Hey! If you want to learn to deploy your Laravel application on Kubernetes, I've got you covered: View Course

Reddit's "hotness" algorithm

Published in RedditAlgorithmLaravelEloquent on Aug 7, 2020

I long time ago I was working on a location-based social network. We basically divided the World into groups according to the demographics of the region (crowded places would have more, smaller groups). Inside a group, you have many different "topics" (that's not what we called all this, it's just an example so you get a general idea).

These topics would be like chat-rooms. We sorted the topics based on the number of messages being exchanged in them. So the most-chatted topics would appear on top. But there is a problem with this approach. If a topic arises and is heated up, there are chances the topic would cool down after a while and get "stale" but always on the top. To fix that, we implemented the Reddit "hotness" algorithm based on the messages count.

There is a great write-up full of details on how the algorithm works, but the general idea is that we should implement a sorting rule that takes the number of messages in the topic and when the topic was created. This way, new messages will give a topic a boost, but eventually, new topics will be "hot" no matter the number of messages a topic has.

To do that in SQL, we would have something like this:

SELECT topics.*, LOG10(messages_count + 1) * 287015 + UNIX_TIMESTAMP(topics.created_at) AS topic_hotness
FROM topics
ORDER BY topic_hotness DESC

If you using Eloquent, you could write this query like this:

App\Topic::query()
  ->orderByDesc(
    DB::raw('LOG10(messages_count + 1) * 287015 + UNIX_TIMESTAMP(created_at)')
  )
  ->get();

In this case, I have a cached value called messages_count which is incremented every time a new message is sent to that topic. I could use sub-queries here, I guess. Not sure about performance, though. The created_at field is stored as a Unix timestamp. In the app I mentioned, I think we used stored-procedures and triggers to update a score field (I don't have the code anymore to look back at it). Not something I would do these days, to be honest.

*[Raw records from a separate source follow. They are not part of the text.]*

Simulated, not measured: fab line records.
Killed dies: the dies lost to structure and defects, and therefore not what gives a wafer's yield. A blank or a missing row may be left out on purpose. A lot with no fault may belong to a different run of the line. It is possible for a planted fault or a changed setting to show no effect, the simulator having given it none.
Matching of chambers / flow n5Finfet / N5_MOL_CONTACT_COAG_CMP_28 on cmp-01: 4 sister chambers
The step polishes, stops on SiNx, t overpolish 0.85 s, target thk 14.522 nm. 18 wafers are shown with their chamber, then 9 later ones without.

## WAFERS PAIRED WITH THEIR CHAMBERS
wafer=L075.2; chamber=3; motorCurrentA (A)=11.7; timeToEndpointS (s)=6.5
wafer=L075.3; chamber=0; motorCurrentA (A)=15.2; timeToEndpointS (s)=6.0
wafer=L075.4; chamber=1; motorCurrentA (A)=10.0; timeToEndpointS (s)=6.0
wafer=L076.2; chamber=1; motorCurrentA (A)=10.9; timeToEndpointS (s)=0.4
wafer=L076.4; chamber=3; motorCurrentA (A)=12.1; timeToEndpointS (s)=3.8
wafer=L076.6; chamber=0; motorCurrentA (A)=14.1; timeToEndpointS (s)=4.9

Check the article I linked above for a very detailed explanation of the problem and this solution. With a random dataset, this query would generate the following JSON payload:

[
  {
    "id": 2,
    "title": "ab reprehenderit ipsa",
    "messages_count": 100,
    "created_at": "2020-08-05T20:32:00.000000Z"
  },
  {
    "id": 3,
    "title": "laborum quis qui",
    "messages_count": 500,
    "created_at": "2020-08-02T20:32:00.000000Z"
  },
  {
    "id": 1,
    "title": "odit est consectetur",
    "messages_count": 10,
    "created_at": "2020-08-07T20:32:00.000000Z"
  }
]

There are other more advanced algorithms at play in Reddit related to ranking, which are based on up/down votes (see here and also here - this one even contains SQL and Excel versions of the ranking so you can toy around with spreadsheets if that's your thing).

For reference, here's what the results would be to sort by date:

[
  {
    "id": 1,
    "title": "odit est consectetur",
    "messages_count": 10,
    "created_at": "2020-08-07T20:32:00.000000Z"
  },
  {
    "id": 2,
    "title": "ab reprehenderit ipsa",
    "messages_count": 100,
    "created_at": "2020-08-05T20:32:00.000000Z"
  },
  {
    "id": 3,
    "title": "laborum quis qui",
    "messages_count": 500,
    "created_at": "2020-08-02T20:32:00.000000Z"
  }
]

And here's what it would look like if we sorted it by messages_count:

[
  {
    "id": 3,
    "title": "laborum quis qui",
    "messages_count": 500,
    "created_at": "2020-08-02T20:32:00.000000Z"
  },
  {
    "id": 2,
    "title": "ab reprehenderit ipsa",
    "messages_count": 100,
    "created_at": "2020-08-05T20:32:00.000000Z"
  },
  {
    "id": 1,
    "title": "odit est consectetur",
    "messages_count": 10,
    "created_at": "2020-08-07T20:32:00.000000Z"
  }
]

Conclusion

These algorithms can be used to create more "relevant" ways to consume the data in your application. We can adapt it to our needs, depending on what our data looks like.

Bonus

You can wrap the hotness algorithm behind a query scope and add that dynamic field to the query when you need it, like:

App\Topic::query()
  ->withHotnessScore()
  ->get()

Where the query scope would be something like:

class Topic extends Model
{
    public function scopeWithHotnessScore(Builder $query, array $columns = ['topics.*'])
    {
        $query
            ->select(array_merge($columns, [
                DB::raw('LOG10(topics.messages_count + 1) * 287015 + UNIX_TIMESTAMP(topics.created_at) as hotness_score'),
            ]))
            ->reorder('hotness_score', 'DESC');

    }
}

If you know a more elegant way of adding this dynamic field to an Eloquent query, let me know.